Moses immediately communicates this command to the people. Note that the month "Abib" (4) is the Hebrew for the Chaldaic "Nisan" previously mentioned.

By what figurative language does he impress the people with the duty of remembering all God's goodness to them (8, 9)? We thus see the duty of parental instruction enjoined, and are impressed by the fact that "the history of the ways of God with men is a trust to be conveyed faithfully from father to son."

By what two words in v. 12 is "sanctify" of v. 2 explained? Note that the "firstlings" of the clean beasts as subsequently explained, calves, lambs and kids, were dedicated to God and used in sacrifice, but those of the unclean were redeemed. How (13)? And if not redeemed, then what? What about the first-born of man? The law concerning this will be met with later (Numbers 18:16). Of course this regulation was to come into force when Israel should reach Canaan (11). As Murphy remarks, "the residence of Israel for forty years in the wilderness was in consequence of their unbelief and is not here contemplated. Here it is presumed they were to pass immediately through the wilderness into the Promised Land, with the exception of a year in the peninsula of Sinai for which special provision is made later on (Numbers 3)."

3. The Second Stage of the Journey, 13:17-22.

Do not neglect the map in this study, since it is at least approximately correct. Why were not the Hebrews permitted to go the near way (17)? Could not God have delivered them from the Philistines as well as from the Egyptians? How then does this illustrate the principle that God makes no unnecessary displays of miraculous power?

By what route were they led (18)? At its northern extremity the Red Sea separates into two minor gulfs which enclose the peninsula of Sinai. The western gulf is called Suez, which is the one they crossed. Its varied width is about thirty miles, narrowing very much at its northern extremity, and its varied depth about twelve fathoms, with a sandy bottom.

The word "harnessed" in this verse is unusual. According to its derivation it means "by five in a rank," but we can only explain it on the supposition that in some way the men went up marshalled in orderly array, the better to protect the women and children of the company as well as their cattle and other possessions.
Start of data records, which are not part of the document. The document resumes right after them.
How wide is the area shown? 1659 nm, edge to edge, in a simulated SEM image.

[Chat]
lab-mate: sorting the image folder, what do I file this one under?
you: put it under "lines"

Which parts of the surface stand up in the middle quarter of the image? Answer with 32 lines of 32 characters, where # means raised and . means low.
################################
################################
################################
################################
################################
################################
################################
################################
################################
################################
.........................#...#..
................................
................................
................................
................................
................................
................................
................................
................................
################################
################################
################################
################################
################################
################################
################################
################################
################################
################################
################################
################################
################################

What special command does Moses execute (19)? Compare Acts 7:16.

What is the name of their next camping place (20)? In what supernatural way were they guided (21)?

We have not now the pillar of fire and cloud, but we have the Word of God, which is a lamp to our feet and a light to our path.

Excursus on the Pillar of Cloud.

Dr. Bush has an interesting excursus on the pillar of cloud, from which a few paragraphs are taken:

The Hebrew root "amad" signifies "to stand," and imports an upright, standing mass of cloud resembling a column in a building. It appears from Ps. 105:39 that it was spread at the base so as to cover as with a canopy the whole host of Israel, shading them from the heat. The height, if it bore any proportion to its base, must have been immense, as the encampment covered a space (say) of twelve square miles. It is evident from Deut. 31:15 that it was the habitation of the divine presence from which oracles were proclaimed to the people.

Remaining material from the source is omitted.